This task appears to be normal priority, and I have set it such. If any one on this task disagrees, please comment and correct. Anything with a high priority or above typically requires response ahead of other items, so please ensure you have supporting documentation on why those priorities should be used.

Thanks!

What makes you think that Terbium is to unstable for this? Terbium seems to always have more than enough spare resources, and the dispatch problems we saw recently seem to correlate with a high number of edits, but not with spikes on Terbium.

That is a very valid reason and I failed to demonstrate my intention fully. One big reason is to be able to scale better and utilize more resources, because if we have a dedicated node, we know the limits and have a pretty stable view of things but in terbium it's not okay to take over the whole node because the number of edits is just too high. Also having a node means more resources which seems what we need here too.

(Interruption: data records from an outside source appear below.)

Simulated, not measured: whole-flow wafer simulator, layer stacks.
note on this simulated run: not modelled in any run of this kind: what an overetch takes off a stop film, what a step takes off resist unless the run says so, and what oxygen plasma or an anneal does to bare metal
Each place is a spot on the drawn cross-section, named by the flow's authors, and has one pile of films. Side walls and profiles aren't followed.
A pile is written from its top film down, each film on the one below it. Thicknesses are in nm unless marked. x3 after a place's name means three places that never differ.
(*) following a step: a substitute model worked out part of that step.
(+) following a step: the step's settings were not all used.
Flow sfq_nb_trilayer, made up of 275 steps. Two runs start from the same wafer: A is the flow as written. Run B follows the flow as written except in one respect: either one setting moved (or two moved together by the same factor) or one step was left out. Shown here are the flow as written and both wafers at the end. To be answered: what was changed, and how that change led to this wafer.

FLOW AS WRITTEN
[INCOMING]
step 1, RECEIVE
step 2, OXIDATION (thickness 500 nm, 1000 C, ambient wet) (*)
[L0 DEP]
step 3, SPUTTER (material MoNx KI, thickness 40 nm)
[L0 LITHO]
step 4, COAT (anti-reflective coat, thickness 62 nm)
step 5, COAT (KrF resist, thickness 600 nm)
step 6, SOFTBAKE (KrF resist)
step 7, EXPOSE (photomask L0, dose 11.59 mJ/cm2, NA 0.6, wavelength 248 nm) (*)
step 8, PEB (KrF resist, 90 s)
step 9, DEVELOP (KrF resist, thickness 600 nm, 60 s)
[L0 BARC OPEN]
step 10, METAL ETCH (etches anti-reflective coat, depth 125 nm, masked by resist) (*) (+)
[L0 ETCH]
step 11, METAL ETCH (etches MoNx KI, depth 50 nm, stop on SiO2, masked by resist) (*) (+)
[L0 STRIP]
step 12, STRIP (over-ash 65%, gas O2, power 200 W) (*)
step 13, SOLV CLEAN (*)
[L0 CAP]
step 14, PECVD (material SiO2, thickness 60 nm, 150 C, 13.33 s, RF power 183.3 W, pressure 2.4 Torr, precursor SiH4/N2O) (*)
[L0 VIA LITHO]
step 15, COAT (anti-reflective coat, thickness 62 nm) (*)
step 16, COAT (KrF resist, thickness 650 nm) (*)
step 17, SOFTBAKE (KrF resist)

Ok, in that case this sounds like a valid request to get an own VM (or even bare metal server).

Depending on how fast this can be done, this is a good short term solution for the performance problems. Long-term this sounds like a good idea as this moves the "real time" service away from terbium, which is probably not the right place for this.

We shouldn keep track of things like T110528: [Task] Use JOIN to find changes relevant for a given wiki though (which should make this use way less resources, as most of the comparison logic will be done with a simple JOIN).

Vvjjkkii renamed this task from Move dispatching of wikidata to a dedicated node to updaaaaaaa.Jul 1 2018, 1:12 AM
Vvjjkkii raised the priority of this task from Medium to High.
Vvjjkkii updated the task description. (Show Details)
Vvjjkkii removed subscribers: Aklapper, gerritbot.
CommunityTechBot renamed this task from updaaaaaaa to Move dispatching of wikidata to a dedicated node.Jul 2 2018, 2:09 PM
CommunityTechBot lowered the priority of this task from High to Medium.
CommunityTechBot updated the task description. (Show Details)
CommunityTechBot added subscribers: Aklapper, gerritbot.
Addshore changed the task status from Open to Stalled.Jun 22 2019, 10:05 PM
Addshore lowered the priority of this task from Medium to Low.
Addshore subscribed.

Going to mark this as stalled.

Also we havn't had performance issues with dispatching for quite some time now after fixing something with the db tables that we spotted at the last DC switch over, so maybe these can stay where they are for now.

Going to mark this as stalled.

Also we havn't had performance issues with dispatching for quite some time now after fixing something with the db tables that we spotted at the last DC switch over, so maybe these can stay where they are for now.

In general, change dispatching is rather big technical debt that needs to be dropped. For these reasons:

  • It's a SPOF, if mwmaint1002 node goes down for HW issues, we can't dispatch at all. If there's a need to restart the node, dispatching has to stop until it's done.
  • "Noisy neighbor" effect, people run maintenance scripts in the mwmaint node, it can be choked to death by other scripts and it can make running maintenance scripts impossible by having bugs that eats all of the resources.
  • The distributed system we designed for this (pulling the wikis using three cronjobs, dispatching and picking up basically random + most stalled ones). This can use the great infrastructure for jobqueues we have.
  • Cronjobs are hard to debug, moving them to jobqueue makes it easier to debug in logstash.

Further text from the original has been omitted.